Tuesday, May 09, 2006

Planning News

This is the first of regular updates that I’ll be giving on planning issues in East Acton ward.

First some good news – following objections from myself and a number of local residents, the Council have refused permission for an over-the-top development at 96 Western Avenue. This is a site with what lawyers might politely call a ‘troubled history’ of planning problems and enforcement, which would have been exacerbated by the now refused proposals.

Another property with big planning enforcement issues is 26 and 28 East Acton Lane, where the Council has been forced to the unusual step of imposing a ‘stop notice’. This is designed to prevent illegal development work being carried out until a planning application has been considered by the Planning Committee. There has been a great deal of concern locally about an apparently enormous and unneighbourly redevelopment, and the developes have now finally submitted a planning application on which consultation can be undertaken.

In Acton Vale, the Council have agreed permission for the former ‘Curtain Mill’ store at 2 The Vale to be converted into a wine bar. This is the sort of proposal that normally generates opposition, but the local Oakvale Residents Association wrote to support it - in order to provide more local facilities for the growing population of the area.

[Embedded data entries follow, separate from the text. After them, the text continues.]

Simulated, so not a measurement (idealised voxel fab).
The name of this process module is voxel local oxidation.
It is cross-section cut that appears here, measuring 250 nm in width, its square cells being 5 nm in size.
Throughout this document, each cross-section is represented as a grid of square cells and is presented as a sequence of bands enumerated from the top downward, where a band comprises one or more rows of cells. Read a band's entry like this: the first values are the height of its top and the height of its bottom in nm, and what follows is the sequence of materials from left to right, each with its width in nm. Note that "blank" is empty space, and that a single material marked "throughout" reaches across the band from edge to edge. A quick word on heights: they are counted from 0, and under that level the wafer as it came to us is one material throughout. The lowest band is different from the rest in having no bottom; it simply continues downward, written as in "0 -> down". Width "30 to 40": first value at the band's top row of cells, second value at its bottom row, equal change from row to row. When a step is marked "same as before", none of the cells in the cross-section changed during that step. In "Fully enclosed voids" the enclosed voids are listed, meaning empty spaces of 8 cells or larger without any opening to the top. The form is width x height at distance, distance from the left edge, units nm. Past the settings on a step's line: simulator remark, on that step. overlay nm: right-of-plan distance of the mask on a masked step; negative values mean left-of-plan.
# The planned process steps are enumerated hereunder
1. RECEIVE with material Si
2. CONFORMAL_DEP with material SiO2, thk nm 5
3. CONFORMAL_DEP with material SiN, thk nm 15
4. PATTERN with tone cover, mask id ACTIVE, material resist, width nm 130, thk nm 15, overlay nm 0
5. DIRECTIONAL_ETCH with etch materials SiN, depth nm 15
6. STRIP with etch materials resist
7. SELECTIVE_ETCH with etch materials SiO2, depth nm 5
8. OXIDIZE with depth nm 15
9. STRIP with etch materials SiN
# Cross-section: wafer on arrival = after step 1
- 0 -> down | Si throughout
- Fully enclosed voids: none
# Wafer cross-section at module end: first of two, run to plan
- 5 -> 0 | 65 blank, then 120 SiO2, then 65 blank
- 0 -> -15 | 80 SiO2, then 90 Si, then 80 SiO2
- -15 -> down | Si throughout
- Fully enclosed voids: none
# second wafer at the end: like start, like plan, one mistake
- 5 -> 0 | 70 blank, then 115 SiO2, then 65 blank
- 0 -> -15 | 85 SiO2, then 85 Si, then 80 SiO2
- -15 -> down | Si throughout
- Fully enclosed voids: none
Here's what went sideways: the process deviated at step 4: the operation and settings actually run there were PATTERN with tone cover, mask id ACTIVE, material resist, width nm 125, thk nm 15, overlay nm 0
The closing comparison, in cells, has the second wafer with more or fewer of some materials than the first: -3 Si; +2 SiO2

New proposals could create a further residential expansion in local housing in and around The Vale. The developers of Bromyard House (the former pensions building) want to add another 60 odd flats within it, rather than the office space that is planned to provide a mixed development. They are also consulting locally on their planned redevelopment of the neighbouring site, that they euphemistically call ‘Home Office land’ – the houses and flats owned for the use of prison warders at the nearby Wormwood Scrubs prison – with a net increase of hundreds of ‘housing units’. However, even larger than these proposals are plans that are said to be about to be submitted to Hammersmith and Fulham Council. These are at the former Prestolite factory in Larden Road, which literally borders onto East Acton ward, with some five hundred flats being talked about being provided on this large site.

For all these Acton Vale developments, there is one key question – is this all too much for the local social, transport and environmental infrastructure to bear ? And if it is, what might be the alternative acceptable levels of total housing ; what is the proportion that needs to be genuinely affordable to create mixed communities ; and what is the contribution required from the developers to provide the new facilities required to make the infrastructure match the current and new populations ?

If you want any information on planning issues, proposals or developments in East Acton ward, please feel free to contact me at phil@east-acton.com.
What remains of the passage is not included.